System.TimeoutException: The operation has timed out.
   at RabbitMQ.Util.BlockingCell`1.WaitForValue(TimeSpan timeout)
   at RabbitMQ.Client.Impl.SimpleBlockingRpcContinuation.GetReply(TimeSpan timeout)
   at RabbitMQ.Client.Impl.ModelBase.ModelRpc(MethodBase method, ContentHeaderBase header, Byte[] body)
   at RabbitMQ.Client.Framing.Impl.Model._Private_ChannelOpen(String outOfBand)
   at RabbitMQ.Client.Framing.Impl.AutorecoveringConnection.CreateNonRecoveringModel()
   at RabbitMQ.Client.Framing.Impl.AutorecoveringConnection.CreateModel()
   at Rebus.RabbitMq.RabbitMqTransport.CreateChannel()
   at Rebus.Internals.WriterModelPoolPolicy.Create()
   at Rebus.Internals.ModelObjectPool.Get()
   at Rebus.RabbitMq.RabbitMqTransport.SendOutgoingMessages(IEnumerable`1 outgoingMessages, ITransactionContext context)
   at Rebus.Transport.AbstractRebusTransport.<>c__DisplayClass3_1.<<Send>b__1>d.MoveNext()

Sample project for reproduction

We have setup a sample project which can reproduce this error. The test scenario needs a little more than 100 simultaneous request to fail on my local system so I have set it to 1000. The failure will unfortunately only occur when in a similar scenario as our production system. Meaning it is in the context of an HTTP call being handled by .NET.

We tried to reproduce the error more isolated without being in an HTTP context, but this will not make it fail with the timeout. However, these tests will still show that publishing 1000 messages in parallel will take a very long time to complete. Too long if compared to a similar library (MassTransit) which takes ~ 2 seconds as where Rebus will take ~ 40 seconds to complete.

https://github.com/Dylan-DutchAndBold/demonstrate-rebus-timeout-issue

Version information

Software Version
Rebus 9.0.1
Rebus.ServiceProvider 10.0.0
Rebus.RabbitMq 9.0.1
RabbitMQ 3.12.10
.NET 7
mookid8000 commented 6 months ago

Thanks for your detailed report and repro. I will have time to check it out tonight. Meanwhile, could you tell me which delivery guarantee you are using with MassTransit when you get it to send 100 messages in 2 s? Does it use publisher confirms?
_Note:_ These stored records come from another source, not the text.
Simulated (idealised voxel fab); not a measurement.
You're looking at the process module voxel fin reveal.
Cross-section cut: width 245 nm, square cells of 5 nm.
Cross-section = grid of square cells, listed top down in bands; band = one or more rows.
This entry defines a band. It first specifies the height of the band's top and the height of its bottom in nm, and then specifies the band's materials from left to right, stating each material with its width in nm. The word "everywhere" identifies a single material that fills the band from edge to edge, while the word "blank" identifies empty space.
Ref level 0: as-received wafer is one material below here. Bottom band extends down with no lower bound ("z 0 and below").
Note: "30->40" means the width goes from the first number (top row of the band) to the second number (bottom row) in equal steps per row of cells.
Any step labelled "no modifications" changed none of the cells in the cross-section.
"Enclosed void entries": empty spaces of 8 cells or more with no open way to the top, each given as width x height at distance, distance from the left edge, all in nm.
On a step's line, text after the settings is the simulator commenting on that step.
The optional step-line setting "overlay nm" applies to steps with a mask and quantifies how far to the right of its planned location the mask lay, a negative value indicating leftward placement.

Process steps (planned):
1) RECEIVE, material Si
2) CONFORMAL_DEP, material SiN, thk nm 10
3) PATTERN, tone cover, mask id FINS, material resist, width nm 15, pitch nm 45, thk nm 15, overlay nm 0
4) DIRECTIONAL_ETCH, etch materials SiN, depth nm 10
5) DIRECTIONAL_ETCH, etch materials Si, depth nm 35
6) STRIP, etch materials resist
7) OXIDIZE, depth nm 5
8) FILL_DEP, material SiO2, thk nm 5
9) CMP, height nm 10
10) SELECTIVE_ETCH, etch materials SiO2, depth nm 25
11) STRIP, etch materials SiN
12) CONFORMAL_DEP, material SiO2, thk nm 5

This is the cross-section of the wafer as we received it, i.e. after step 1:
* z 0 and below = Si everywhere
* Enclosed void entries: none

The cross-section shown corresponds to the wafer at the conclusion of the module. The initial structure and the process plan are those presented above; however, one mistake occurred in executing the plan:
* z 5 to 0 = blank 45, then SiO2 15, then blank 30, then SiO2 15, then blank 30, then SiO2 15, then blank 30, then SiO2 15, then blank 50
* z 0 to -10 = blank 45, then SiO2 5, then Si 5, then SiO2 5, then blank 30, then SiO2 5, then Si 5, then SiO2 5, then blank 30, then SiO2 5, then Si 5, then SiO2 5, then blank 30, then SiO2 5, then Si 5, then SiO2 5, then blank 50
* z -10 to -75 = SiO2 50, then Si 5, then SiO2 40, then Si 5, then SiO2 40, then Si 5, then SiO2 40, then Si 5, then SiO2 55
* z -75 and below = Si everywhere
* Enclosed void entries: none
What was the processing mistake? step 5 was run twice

Dylan-DutchAndBold commented 6 months ago

Thanks for your detailed report and repro. I will have time to check it out tonight. Meanwhile, could you tell me which delivery guarantee you are using with MassTransit when you get it to send 100 messages in 2 s? Does it use publisher confirms?

You're very welcome, thank you for taking the time!

We have left Rebus and Masstransit at all defaults in the test cases. And what I can find for Masstransit is that it does have publish confirms enabled by default https://masstransit.io/documentation/configuration/transports/rabbitmq#host-configuration

The Masstransit variant is included in the demonstration project. You can run the unit test for Masstransit and compare it to the unit test for Rebus to get this timing difference. It's actually even a 1000 messages. Because on my local system it needed a bit more to reproduce.

It's the highlighted tests below which (when in parallel) have this significant difference in timing. When doing it in a for loop the difference is not that steep. The API integration tests is what gives us the actual timeout and compares most to our production environment. For this test there is also a Masstransit version which does not timeout. img

simongullberg commented 6 months ago

I'm not sure that this is the issue here but we experienced a performance improvement when configuring minimum threads on the .NET Threadpool to a higher value than default. You can read more about SetMinThreads here. https://learn.microsoft.com/en-us/dotnet/api/system.threading.threadpool.setminthreads?view=net-8.0.

The underlying RabbitMQ.Client library that is used in Rebus.RabbitMq is using the .NET Threadpool so it is up to you to make sure you have enough threads to handle your load. RabbitMQ.Client is also sync and blocking so threads are just waiting when doing I/O.

Also, the setting MaxWriterPoolSize might also come in to play here. Maybe you should set it to something more than the default value? https://github.com/rebus-org/Rebus.RabbitMq/blob/c4afc55891128aded5f61bb8a4c5c40bdb6e6aa1/Rebus.RabbitMq/Config/RabbitMqOptionsBuilder.cs#L234C12-L234C35

Dylan-DutchAndBold commented 6 months ago

I'm not sure that this is the issue here but we experienced a performance improvement when configuring minimum threads on the .NET Threadpool to a higher value than default. You can read more about SetMinThreads here. https://learn.microsoft.com/en-us/dotnet/api/system.threading.threadpool.setminthreads?view=net-8.0.

The underlying RabbitMQ.Client library that is used in Rebus.RabbitMq is using the .NET Threadpool so it is up to you to make sure you have enough threads to handle your load. RabbitMQ.Client is also sync and blocking so threads are just waiting when doing I/O.

Also, the setting MaxWriterPoolSize might also come in to play here. Maybe you should set it to something more than the default value? https://github.com/rebus-org/Rebus.RabbitMq/blob/c4afc55891128aded5f61bb8a4c5c40bdb6e6aa1/Rebus.RabbitMq/Config/RabbitMqOptionsBuilder.cs#L234C12-L234C35

Thanks Simon for the suggestion. It's really appreciated. I have tried doubling the defaults in the demo project and it still fails with timeouts.

Also I think since Masstransit.RabbitMQ uses the same RabbitMQ library with its defaults and it comparing so differently to Rebus.RabbitMQ, I do think (with some doubt) that the problem is within Rebus.